Then, the image processing is re-executed on the test sample by processing section 21 using processing condition setting data 32 including the shape data edited in S180 (S190), the image processing result is displayed (S200), and the process returns to S140. Thus, when an intended evaluation result or inspection result is not obtained, the editing of the shape data and the re-execution of the image processing test are repeated until the intended result is obtained. The display of the image processing result after editing the shape data is performed by displaying a set of results of image processing separately executed before and after the editing and difference information thereof on display device 43. FIG. 3 is a flowchart illustrating an example of an image processing result display processing performed by processing section 21 after the shape data is edited.
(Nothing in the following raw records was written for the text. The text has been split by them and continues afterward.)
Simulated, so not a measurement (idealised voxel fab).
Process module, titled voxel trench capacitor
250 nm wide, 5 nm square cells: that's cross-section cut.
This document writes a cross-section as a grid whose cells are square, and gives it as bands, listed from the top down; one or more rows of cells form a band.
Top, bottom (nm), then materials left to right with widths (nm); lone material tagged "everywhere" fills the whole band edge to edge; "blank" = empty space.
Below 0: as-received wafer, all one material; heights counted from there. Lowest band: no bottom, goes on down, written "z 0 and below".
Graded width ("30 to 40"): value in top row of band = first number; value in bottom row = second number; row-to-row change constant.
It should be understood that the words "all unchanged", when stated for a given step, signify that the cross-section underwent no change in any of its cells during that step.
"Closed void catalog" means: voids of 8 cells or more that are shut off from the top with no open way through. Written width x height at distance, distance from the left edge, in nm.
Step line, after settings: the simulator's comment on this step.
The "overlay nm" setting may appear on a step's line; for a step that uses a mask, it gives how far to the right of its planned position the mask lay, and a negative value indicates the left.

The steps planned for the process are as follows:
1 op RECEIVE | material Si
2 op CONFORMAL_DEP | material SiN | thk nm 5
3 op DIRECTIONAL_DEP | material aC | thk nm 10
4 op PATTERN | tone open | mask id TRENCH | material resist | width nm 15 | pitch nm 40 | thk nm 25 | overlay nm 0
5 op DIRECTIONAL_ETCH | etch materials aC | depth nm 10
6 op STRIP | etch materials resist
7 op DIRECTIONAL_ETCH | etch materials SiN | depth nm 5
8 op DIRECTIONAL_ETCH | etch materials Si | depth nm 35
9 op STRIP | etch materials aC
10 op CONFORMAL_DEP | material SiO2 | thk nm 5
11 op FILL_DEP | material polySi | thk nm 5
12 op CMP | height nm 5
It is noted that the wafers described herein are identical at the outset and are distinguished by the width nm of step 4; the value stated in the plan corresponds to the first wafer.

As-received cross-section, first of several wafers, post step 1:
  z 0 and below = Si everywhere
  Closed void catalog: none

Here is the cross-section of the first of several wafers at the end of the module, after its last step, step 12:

In the image processing result display device, processing section 21 (CPU) first displays a list of display information including the image processing results before and after the editing and the difference information thereof on display device 43 (S210). FIG. 4 shows an example of the display information displayed on display device 43. As shown in the drawing, the display information includes the image of the component after the image processing, the image processing result before the editing of the shape data, the image processing result after the editing of the shape data, and the difference information between both the image processing results. The display information is displayed in a list up to a predetermined number (for example, three) in one screen, proceeds to the next screen as a next button is operated, and returns to the previous screen as a previous button is operated. The display information also includes a narrowing-down button for designating a narrowing-down condition and a sorting button for designating a sorting condition. The difference information includes a difference between positions (X coordinate values, Y coordinate values) and a difference between angles (θ angle value) of the component before and after the editing of the shape data, and each piece of error information (presence or absence of an image processing error (“PASS”, “FAIL”)) before and after the editing of the shape data. Accordingly, the user can check how the image processing result has changed before and after the editing of the shape data, and can easily determine whether the editing of the shape data is appropriate.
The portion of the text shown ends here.